Like it or not, high school students are part of the school safety discussion
There is a serious discussion going on in and around America’s schools right now. That much we already know.
Politically, it seems that nearly everyone has an opinion on how to make schools safer. There is talk of gun restriction, talk of mental health initiatives, and talk of enabling teachers in more places to carry firearms. This is not particularly new, and has popped up around many tragedies not remotely limited to the horrors in Parkland.
What is a bit new, and a bit striking about this round of discussions is that it is not simply addressing issues around schools and students. The students are in many ways the ones driving the conversation. The survivors of the shooting at Marjory Stoneman Douglas High School made their opinions known on a national level, and schools across the country have picked up the torch with events like the national school walkout on Wednesday.
The walkouts are being organized by a specific group. The organizing force behind it is the same behind the 2017 Women’s March that coincided with the inauguration of President Donald Trump.

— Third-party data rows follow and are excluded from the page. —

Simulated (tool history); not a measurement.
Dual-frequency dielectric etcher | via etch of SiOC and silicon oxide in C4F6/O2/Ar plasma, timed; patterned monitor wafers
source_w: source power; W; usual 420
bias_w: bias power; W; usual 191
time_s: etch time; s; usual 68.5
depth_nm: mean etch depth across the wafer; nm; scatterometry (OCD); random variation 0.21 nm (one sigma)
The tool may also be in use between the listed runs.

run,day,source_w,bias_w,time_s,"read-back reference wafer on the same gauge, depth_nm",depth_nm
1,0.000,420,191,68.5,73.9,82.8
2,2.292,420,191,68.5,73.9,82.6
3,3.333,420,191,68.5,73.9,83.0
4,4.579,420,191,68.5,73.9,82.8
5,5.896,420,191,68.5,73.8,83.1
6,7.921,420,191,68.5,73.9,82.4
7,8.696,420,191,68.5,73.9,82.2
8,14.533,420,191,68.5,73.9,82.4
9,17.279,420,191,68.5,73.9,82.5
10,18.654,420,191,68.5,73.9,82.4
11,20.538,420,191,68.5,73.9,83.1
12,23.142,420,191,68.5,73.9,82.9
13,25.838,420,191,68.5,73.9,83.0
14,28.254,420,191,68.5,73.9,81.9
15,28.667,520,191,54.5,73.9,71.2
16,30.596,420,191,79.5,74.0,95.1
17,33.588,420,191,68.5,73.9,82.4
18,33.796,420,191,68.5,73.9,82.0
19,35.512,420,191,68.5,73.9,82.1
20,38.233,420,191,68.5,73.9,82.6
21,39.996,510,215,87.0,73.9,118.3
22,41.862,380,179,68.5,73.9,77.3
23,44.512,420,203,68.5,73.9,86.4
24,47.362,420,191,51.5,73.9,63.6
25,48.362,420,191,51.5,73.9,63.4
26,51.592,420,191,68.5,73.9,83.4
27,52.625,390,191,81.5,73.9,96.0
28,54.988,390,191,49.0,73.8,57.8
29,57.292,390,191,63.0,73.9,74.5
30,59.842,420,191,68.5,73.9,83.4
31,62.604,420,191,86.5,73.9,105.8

Their intentions are clear on their website. They wish to “protest Congress’ inaction to do more than tweet thoughts and prayers in response to the gun violence plaguing our schools and neighborhoods. We need action. Students and allies are organizing the National School Walkout to demand Congress pass legislation to keep us safe from gun violence at our schools, on our streets and in our homes and places of worship.” The walkout is directly about addressing the amount of guns in our society currently. These intentions are not hidden, either from the students involved or from the public at large. Anybody can go to the website and read them.
There are, of course, other potential ways to help lessen the threat of violence in schools. Students are free to join any organization they wish, such as Young Republicans type organizations, that advocate for solutions they find more palatable. Likewise, any students involved in Wednesday’s march are free to change their minds on political issues as they read more and learn more if that’s where their mind suggests they ought to go.
Attendance at the walkout was not mandatory. Agreement with the underlying idea behind the walkout was also not mandatory. In fact, consider that these are ideas being suggested to students by adults, and these are high school students. Few people are more likely to actively question what a well-meaning adult tells them than a teenager.
While there are understandable concerns about adults in positions of relative authority imposing their politics on impressionable students, it is important that these young people become politically active in some way. The days of polite and quiet politics have passed, giving way to a world where political discussions are commonplace for good and for ill. In many ways, our old mantra of never discussing politics outside of polite company is out the window.
We can worry about children being used as political tools, but how often do we turn inward and look at ourselves in that way? Is the era of what the president so vehemently calls “fake news” not making pawns of adults every single day in just about every possible political angle? The current issue is in many ways about schools and students. How are adults who have been out of school for years more qualified to opine on it than students who have to spend their weekdays in these schools?
Rest assured that the air of Parkland hangs over every high school in the United States at the moment. Nobody has to live with this news more than the students themselves. It is there every day, and often at home with concerned parents who realize that there is little difference between Parkland, FL and their own neck of the woods. While the rest of us are having conversations about schools, the students are inside the buildings. Should they not be able to make their voices heard?
It is concerning to have people so young taking part in such a big conversation, but it is also necessary. Yes, of course these kids will have to learn to be discerning in what facts they take from news stories, and how they take in information about the world at large. That is a difficult lesson to learn, as we’re all demonstrating.
Welcome to the new world. Advances in communication and technology have led to an instant, confusing, and at times misleading news cycle. There is talk of biased media, media biased in the opposite direction, outright falsehoods passed off as information, and the dangers of social media. We are all navigating this jungle whether we like it or not, and high school aged students are quite actually growing up in it.
This is not to say there is a class students can take, or even one that ought to be offered. This is all still new ground. Still, it all has to begin somewhere. Where better than high school?
Anyone under eighteen is making their voice heard in the only way they possibly can. As non-voters, they cannot use the polling place the way the rest of us can. Students do not have the spending power to “vote with their wallets” either. Their actual voice is their only voice, and in a society that values free speech there is no argument against using that.